And what Mary-Kate and Ashley Olsen have to do with it

Remember on The Hills when Spencer Pratt tried to channel his Heidi Montag-induced rage into crystals? “I know they’re not working, that’s why there’s hundreds on me right now!” Pratt fumed to the delight of viewers before going on to spend a reported $1 million on the stones. Well, it would appear that the fashion world is attempting to do something similar, only minus the all the anger and unfortunate bead necklaces.

While wellness-minded celebrities like Kim Kardashian West, Bella Hadid, Miranda Kerr, and (duh) Gwyneth Paltrow have long copped to collecting crystals, their appearance in high fashion collections and presentations is new. The prime example came during New York Fashion Week this season, when Mary-Kate and Ashley Olsen passed out white and black stones to guests at their show for label The Row.

According to The Cut, the pair thoughtfully selected white quartz to promote harmony and black tourmaline to ward off negative energies. Whether or not the stones worked to keep the coterie of editors and influencers in attendance safe from any bad Fashion Month juju is yet unknown, but really, doesn’t any object bestowed by the Olsen twins seem like it would be imbued with a certain degree of magic power? A few days later, in London, designer Ashley Williams used a crystal as the invitations for her show, which was all about “ditching technology and...exploring the UK and all its monolithic marvels.” In other words, camping by pagan stone circle formations and partaking in druidic rituals, all while dressed in tie-dye hoodies and bucket hats.

In January, British menswear duo Cottweiler staged their show in a hall full of crystals and other stones in the Natural History Museum, while for SS18, longtime crystal devotee Victoria Beckham not only designed jewellery made from jade, howlite, jasper, and calcite for her collection, she also created a pair of wide-leg trousers with a special hidden pocket to store stones in. Elsewhere, Riccardo Tisci's models wore huge slices of agate around their necks as part of his SS17 Givenchy collection, and, if you can remember back to the days before elevated Crocs were under Balenciaga’s sole purview, you’ll recall that Christopher Kane festooned some awfully crystal-like rocks to pairs of rubber shoes that very same season.
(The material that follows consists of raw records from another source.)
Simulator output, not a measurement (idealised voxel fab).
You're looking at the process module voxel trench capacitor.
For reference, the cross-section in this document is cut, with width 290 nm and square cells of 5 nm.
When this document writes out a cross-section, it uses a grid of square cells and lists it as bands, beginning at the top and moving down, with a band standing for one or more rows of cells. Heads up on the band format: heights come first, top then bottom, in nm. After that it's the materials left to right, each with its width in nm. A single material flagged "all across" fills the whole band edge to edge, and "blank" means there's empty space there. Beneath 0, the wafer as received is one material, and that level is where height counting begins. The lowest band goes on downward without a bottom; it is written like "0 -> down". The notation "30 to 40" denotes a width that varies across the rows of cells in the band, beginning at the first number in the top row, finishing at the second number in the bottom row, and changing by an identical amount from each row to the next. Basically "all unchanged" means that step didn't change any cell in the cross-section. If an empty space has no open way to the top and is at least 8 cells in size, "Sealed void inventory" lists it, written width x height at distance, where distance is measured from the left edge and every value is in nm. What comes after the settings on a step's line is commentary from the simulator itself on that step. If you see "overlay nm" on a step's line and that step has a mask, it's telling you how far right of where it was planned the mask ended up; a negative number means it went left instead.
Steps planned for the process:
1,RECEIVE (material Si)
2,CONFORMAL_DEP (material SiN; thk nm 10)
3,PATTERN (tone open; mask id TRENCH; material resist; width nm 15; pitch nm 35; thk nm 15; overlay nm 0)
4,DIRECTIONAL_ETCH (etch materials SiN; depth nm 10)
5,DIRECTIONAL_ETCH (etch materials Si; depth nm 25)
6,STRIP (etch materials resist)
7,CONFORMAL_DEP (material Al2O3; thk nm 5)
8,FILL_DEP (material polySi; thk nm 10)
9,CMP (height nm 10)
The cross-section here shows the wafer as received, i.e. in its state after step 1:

For the unacquainted, the idea behind crystal healing is that different minerals contain unique energy properties that can work with our own energies to draw out negativity, hold onto certain intentions, and provide desirable qualities like calm and strength. It’s one of those things that, as an outsider, is pretty easy to dismiss. But hey, who knows? And even if the benefits that celebrities and other believers tout – Kerr, for example, says she’s used rose quartz to “balance emotions, release stress and tension, and encourage love and self-esteem” – are just placebo effect, isn’t that still better than nothing? (Assuming, of course, that you learn from Pratt’s mistakes and don’t drop your entire life savings on them.)

Crystal healing has been practiced for thousands of years, while Goop has been extolling its virtues for the better part of a decade. So why is the fashion world suddenly taking note now? For one thing, other ancient traditions like tarot reading and herbalism have also recently found dedicated practitioners in internet-savvy Gen-Z women, in particular. Astrology, once just a way to use up real estate in the back pages of fashion and lifestyle mags, has seen similarly renewed interest in the digital age, from Susan Miller’s devoted online following to the many meme accounts making ‘starter packs’ based on the various zodiac signs. And since Vetements already kind of cornered the market on horoscope-inspired garb, crystals seem as natural a choice as any for designers seeking to communicate a degree of vague spirituality to an audience hungry for just that.

And hungry for it we are. Fashion’s fascination with the spiritual can be seen as a manifestation of our yearning to slow down and centre ourselves in an information-saturated, always-on world that has made it increasingly difficult to do so. It’s ironic, then, that the same digital platforms that have given way to a renewed interest such new age-y hobbies are partially responsible for the collective spiritual bankruptcy that has found so many of us looking to them in search of balance and meaning.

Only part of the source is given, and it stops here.